Are we there, yet? I mean, springtime. Not even halfway through January, and I’ve had enough, already. I know, I know. Central Massachusetts is not North Dakota or the Yukon or Siberia. My heartfelt sympathies if you live anywhere nearby. But I really, really hate this.
Last week, the Arctic Vortex, or whatever you want to label evil cold weather patterns, sucked all the warmth out of the air. True, we’d been spoiled by unseasonably balmy weather prior to that. But days in the teens and nights in the single digits are not my idea of a good time.
On Thursday, the worst day of all, I decided to brave the cold, regardless, and spend it as planned in Cambridge. This required some strategizing.
I was taking the train to Boston. But Wednesday evening, I realized that neither I nor Al had cash for my ticket, which I had to buy on the train since there is no active ticket counter at our station. I did not want to have to go to the bank on the way, because it was going to be minus-20F windchill and I was not going to try to manipulate the outdoor ATM from my car or leave my car any more than necessary to enter a building. What to do?

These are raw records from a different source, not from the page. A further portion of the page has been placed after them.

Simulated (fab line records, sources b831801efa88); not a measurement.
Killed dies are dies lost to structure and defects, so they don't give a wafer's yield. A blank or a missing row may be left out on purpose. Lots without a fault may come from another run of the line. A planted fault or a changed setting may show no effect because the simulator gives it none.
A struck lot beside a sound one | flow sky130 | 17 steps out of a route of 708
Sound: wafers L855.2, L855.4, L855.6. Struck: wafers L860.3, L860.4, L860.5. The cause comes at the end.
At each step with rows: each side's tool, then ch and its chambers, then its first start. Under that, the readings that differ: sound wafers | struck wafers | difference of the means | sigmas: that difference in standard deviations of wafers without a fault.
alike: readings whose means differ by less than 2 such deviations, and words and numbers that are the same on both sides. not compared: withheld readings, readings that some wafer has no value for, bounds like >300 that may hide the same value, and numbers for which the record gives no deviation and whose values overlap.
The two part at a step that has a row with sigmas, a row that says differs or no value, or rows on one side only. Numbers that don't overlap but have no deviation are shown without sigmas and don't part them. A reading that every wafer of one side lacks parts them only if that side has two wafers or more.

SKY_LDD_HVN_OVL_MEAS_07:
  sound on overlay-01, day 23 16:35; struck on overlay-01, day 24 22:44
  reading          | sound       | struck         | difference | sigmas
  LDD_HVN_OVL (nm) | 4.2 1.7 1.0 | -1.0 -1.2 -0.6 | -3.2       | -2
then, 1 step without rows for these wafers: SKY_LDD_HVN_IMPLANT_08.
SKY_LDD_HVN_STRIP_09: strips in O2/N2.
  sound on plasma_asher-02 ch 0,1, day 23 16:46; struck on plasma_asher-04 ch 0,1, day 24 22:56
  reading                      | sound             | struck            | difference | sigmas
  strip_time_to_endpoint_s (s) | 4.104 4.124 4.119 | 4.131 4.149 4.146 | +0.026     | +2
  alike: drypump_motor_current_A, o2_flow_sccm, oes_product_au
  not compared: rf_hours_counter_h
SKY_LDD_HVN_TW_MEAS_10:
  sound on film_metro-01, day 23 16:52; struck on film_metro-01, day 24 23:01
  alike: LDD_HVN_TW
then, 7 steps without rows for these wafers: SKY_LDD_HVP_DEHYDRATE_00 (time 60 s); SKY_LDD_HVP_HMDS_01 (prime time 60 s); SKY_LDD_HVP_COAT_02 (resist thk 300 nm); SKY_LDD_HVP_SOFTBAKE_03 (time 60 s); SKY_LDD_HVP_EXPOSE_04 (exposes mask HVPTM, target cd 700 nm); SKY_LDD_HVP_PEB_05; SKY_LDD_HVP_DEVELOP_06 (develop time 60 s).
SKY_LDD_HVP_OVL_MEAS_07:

Then I remembered my “T” app on my iPhone. Easy-peasy. All I had to do was purchase the MBTA commuter rail ticket and activate it when I got on the train. Just in case we lost Internet service in the morning due to the extreme cold (like I said, I was in high strategy mode), I made my purchase that night. The app came in handy the next morning, too, when I made sure the train was running on time.
My next challenge came Thursday morning. As I confessed last week, I had damaged both Al’s and my car with a back-up mishap that required a new bumper for my Prius and a repaired door on his Civic. My work was completed Wednesday evening. When I went into our garage, I immediately realized:
a) my car reeked of paint fumes; and
b) I had left my car key in the house because Al had driven it back from the body shop.
This required a scramble with the house key, which I managed to drop on the garage floor and struggled to pick up because, well, I can’t easily pick up flat metal objects. So I had to take off my gloves to pry it from the floor. Which made my fingers numb. I said a few choice words.
Once I finally started the car, I knew I was going to have to drive with the window cracked or risk feeling nauseated by the time I got to the train station. On the coldest day of the year. So I cranked up the heat, opened the back passenger window an inch and set forth.
Fortunately, my Prius has a great heater.
For once, I actually got to the train station with enough time to walk to the train without rushing. Ours is a huge, turn-of-the-20th-century station from the grand era of rail travel, so there was no problem waiting indoors instead of on the platform. And, as it turned out, the train pulled in just as I left my car in the open air garage. So I walked through the garage to the station garbed in two layers of sweaters, a wool shawl, wool pants, leg warmers, my heavy down coat, shearling hat, insulated gloves, poofy hood and a warm scarf to hold it all together. I looked ridiculous, but then again, I’m so used to looking ridiculous in weather that most people don’t consider cold that it didn’t really matter. Plus everyone else was bundled head-to-toe, too.
Fortunately, the heaters on the train worked. We pulled out of the station with the car’s front doors stuck open, but a hardy passenger got up from his seat and closed them, since the conductor was nowhere to be seen. I spent the next hour-and-a-half working on a client project on my laptop, very pleased to be riding and not driving in what proved to be horrible traffic, from what I could see on the Mass Pike Extension as we neared Boston.
The worst part of my trip was the walk from the train platform into South Station, bitter cold. Once inside, it was tolerable on the way to the Red Line. My next excursion outdoors—from the Red Line exit to the inside of a Marriott where I waited for my friend to pick me up—left me a bit queasy from breathing frigid air, even through my scarf, but the feeling passed once I got in the building.
Reversing the trip later in the day, I was glad I hadn’t let the bitter weather get the better of me. I relaxed into my seat on the train, noted the horrible traffic westbound on the Pike Extension with smug satisfaction, then returned to working on my novel for the rest of the ride home. My Prius still smelled like paint fumes, even after airing out in the station garage all day, but the heater kicked in quickly enough so that I could crack the window on the short drive to our house and still stay comfortable.
Best of all? When I pulled into our driveway, it was just barely sunset at a quarter to five. The Ice Man may still cometh, but at least the days are getting longer.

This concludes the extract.